Introduction

In this document, which I am writing as an internal report of the Department of Informatics, University of Minho, I want to explore an intuition that, by using category theory, generalisation can be formalised as an adjunction. I believe that this can be made to apply to all forms of generalisation, including logical induction, statistical curve-fitting, and learning in neural nets. But it remains to see whether this is true, and if true, whether it is useful. If true, it could be very interesting indeed, because it would provide a way to unify different kinds of machine learning.

I'll write this main line of the report assuming a knowledge of category theory. But if I find time, which I don't have much of at the moment, I'll hyperlink to explanations of some of the concepts.

Informal explanation

What is generalisation?

By generalisation, I mean taking a set of specimen cases and constructing a rule which is sufficient to "explain" all these, and to interpolate, extrapolate, or otherwise predict new cases which fit the rule. (I say "specimen" rather than "example", because I also need to talk about examples of the formalisation described here, and want to avoid ambiguity.) Instances of this include:

• The specimens are two-dimensional points (members of R2). Generalisation is least-squares fitting. The rule is a line giving the best least-squares fit to the points.

• The specimens are logical sentences, classified as positive or negative. Generalisation is logical induction. The rule is a new sentence from which we can infer as many of the positive specimens as possible (hopefully all) and as few of the negative specimens (hopefully none) as possible.

• The specimens are pairs <v,w> associating an element of the vector space V with an element of the vector space W. Generalisation is training a linear-associator neural net. The rule is a linear transformation which, if possible, maps all the v to the w, and if that's not possible, does the best it can by finding an optimum transform which minimises interference between different <v,w> associations.

• The specimens are pairs <p,l> where p is a point in Rn and l is a member of some set L of symbolic labels. For instance, the p might be elements of some space whose dimensions measure a voter's preference for various policies; the l could then be the possible parties, {green,labour,libdem,tory}. Generalisation is nearest-neighbour prediction. The rule is a function which extends the set of pairs <p,l>, mapping every point in Rn to a label. It can therefore be used to predict the preferred party of other voters. I've taken this example from Truth from Trash by Chris Thornton.

• The specimens are the instances of generalisation given in this report. Generalisation is fitting each to a notion in category theory. The rule is a categorical construct...!

Generalisation and limits

My intuition is that the generalisation of a set of specimens is, in some sense, a limiting case or least upper bound of them. Ideally, it should contain just enough information to reconstruct them and the other cases to be predicted, but no more. Category theory provides several notions which can be used to formalise this, of which the simplest is that of limit. (Actually, I suppose product is even simpler.)

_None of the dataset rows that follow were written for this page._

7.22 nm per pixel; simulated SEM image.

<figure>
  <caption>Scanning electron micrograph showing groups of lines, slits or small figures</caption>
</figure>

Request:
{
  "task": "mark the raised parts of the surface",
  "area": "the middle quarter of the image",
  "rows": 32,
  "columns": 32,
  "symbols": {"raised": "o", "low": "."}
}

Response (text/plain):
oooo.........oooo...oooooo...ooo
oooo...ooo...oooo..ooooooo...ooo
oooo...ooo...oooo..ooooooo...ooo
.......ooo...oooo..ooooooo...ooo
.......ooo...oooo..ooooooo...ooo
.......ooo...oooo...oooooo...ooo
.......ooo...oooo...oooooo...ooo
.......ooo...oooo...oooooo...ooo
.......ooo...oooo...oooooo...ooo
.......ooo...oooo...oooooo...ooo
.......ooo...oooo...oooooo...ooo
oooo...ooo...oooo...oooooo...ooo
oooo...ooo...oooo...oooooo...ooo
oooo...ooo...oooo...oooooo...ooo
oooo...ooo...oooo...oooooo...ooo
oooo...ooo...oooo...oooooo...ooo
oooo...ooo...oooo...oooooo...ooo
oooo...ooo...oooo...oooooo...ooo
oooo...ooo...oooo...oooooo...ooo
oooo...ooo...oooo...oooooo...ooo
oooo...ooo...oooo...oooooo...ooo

Example: some very simple logical induction, or conjunction as limit

Here is one of the examples that inspired this intuition. Consider the category Ex whose objects are the atomic propositions P, Q, R, ... and their conjunctions. Let there be an arrow from P to P' if P implies P'. This makes the category into a partial ordering defined by implication.

It seems reasonable to say that forming the conjunction of a set of propositions is one possible (and very crude) way of generalising from them. And informally speaking, the conjunction contains just enough information to imply them all, but none of the others in the category (unless they were implied by the originals anyway). Now, we also know that in this category, their conjunction is their limit. (More correctly, it's a limit of the diagram containing the propositions and the implication arrows between them.) But this formalises the notion expressed in the "just enough information" sentence, because of the universal mapping property of the limit. (That is, any other proposition which implies the originals also implies their conjunction.)

The problem of multiple languages

Though this was one of the examples behind the original intuition, it is very simple, and we need more mathematical equipment to deal with other kinds of generalisation. One problem is that the language in which the generalisations are expressed will usually be different from that of the specimens.

As an aside (I'm not sure how relevant this is to the main point of the report), this isn't unreasonable. It's reasonable to argue that generalisation, in order to be useful, must achieve some compression. The generalisation formed from a set of specimens should take up less space, consume less computing time, or otherwise be easier to handle, than the original data, otherwise there's no point in having it. (Compression won't always be possible: see David Marr's distinction between type-1 and type-2 theories. Also, it's interesting to note that Nick Chater has argued that the saving of cognitive resources can be seen as a reason for the evolution of generalisation in animals.)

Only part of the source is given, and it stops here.